In late November, dozens of farmers who previously shipped milk to Dean Foods received debt settlement letters informing them that they were required to help pay the company’s debt. The letters, which were sent by a lawyer representing Dean Foods trustees, demanded that farmers repay the money they were paid for milk shipped to Dean Foods during the preference period of the bankruptcy.
Peters, who previously shipped her milk to Dean Foods, received one of these letters, and deemed that she would not be bullied into repaying the $50,000 settlement.
“It’s been very frustrating for me,” Peters shared Wednesday on AgriTalk’s farmer forum. “Apparently, it’s a pretty common thing in bankruptcy law that when a large company goes bankrupt, they can go back 90 days prior to the date they claim bankruptcy and ask for some money back from their creditors.”
While it might be more common than one would think, it still does not make it right according to Peters.

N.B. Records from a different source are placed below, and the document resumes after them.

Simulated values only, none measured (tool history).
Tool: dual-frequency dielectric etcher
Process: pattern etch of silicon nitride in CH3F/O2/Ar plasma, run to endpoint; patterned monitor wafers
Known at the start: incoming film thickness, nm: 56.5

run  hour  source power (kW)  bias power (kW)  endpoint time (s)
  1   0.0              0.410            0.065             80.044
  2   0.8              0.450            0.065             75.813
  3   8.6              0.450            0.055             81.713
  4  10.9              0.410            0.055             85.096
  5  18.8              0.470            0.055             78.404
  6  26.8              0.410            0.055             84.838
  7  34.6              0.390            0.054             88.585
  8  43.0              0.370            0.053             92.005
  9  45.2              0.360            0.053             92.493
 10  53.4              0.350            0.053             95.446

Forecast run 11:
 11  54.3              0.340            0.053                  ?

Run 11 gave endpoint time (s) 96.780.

“In my heart, it honestly feels like they were trying to bully or scare people into just paying it,” she says. “Basically, they just sent out letters to every creditor, kind of like throwing a plate of spaghetti against the wall to see what sticks. If you’ve got that dairy farmer who has some expendable income and says, ‘Oh, it’d be cheaper and easier for me to just pay that settlement and not have to deal with the hassle of it.’ That’s money [Dean’s] gets to pay their debts off. When the reality of it is that they had no right to send that letter out to dairy farmers because what we did was the ordinary course of business. We sold them a product and they paid us for it.”
Not long after the letters were sent out, the American Farm Bureau Federation stepped in to help frustrated farmers like Peters.
On December 4th, the federation sent ASK LLP, the law firm responsible for the Dean Foods Estate Trustee Avoidance Letters, their own letter explaining why the letters received by farmers are “outrageous” and demanded ASK LLP withdraw the letters within 10 business days to avoid further legal action by the organization.
During the farmer forum, Dave Daniels, vice president of the Wisconsin Farm Bureau Federation, empathized with Peters’ frustrations and explained how important the relationship between dairy farmers and processors is.
“As dairy farmers, we need to have more conversations with our processors,” Daniels says, adding how this is somewhat similar to the frustration’s farmers had with processors who were dumping milk in late March and early April. “As we move forward, we need to keep having conversations with our processors [to keep an open line of communication.]
Another big-ticket news item for dairy producers this month came from the U.S. Trade Representative (USTR) as the announced that they will initiate official consultations with Canada to examine the country’s Tariff Rate Quota (TRQ) obligations.
“We were happy that the USTR brought this forward, because [Canada] did sign an agreement that they were going to work on their classing process. And with some of our processors moving product into the Canadian market, we knew that, previously, they would use this to take the powder products that they have and kind of put it on the world market at a discount,” Daniels says. “So, we know that they signed this agreement, and we’re just hoping that USTR can make sure that [Canada] lives up to what they’ve signed.”
While holding Canada accountable for their obligations under the United States-Mexico-Canada Agreement is good news for trade, Peters remains cautiously optimistic.
“Being a dairy farmer, sometimes it feels very isolating and lonely,” Peters says. “You know, you hear of all these laws or policies being put into place, and it feels like there hasn’t always been a lot of follow through. And it’s made me a very much ‘I’ll believe it when I see it.’ kind of person when it comes to regulations involving the dairy industry.”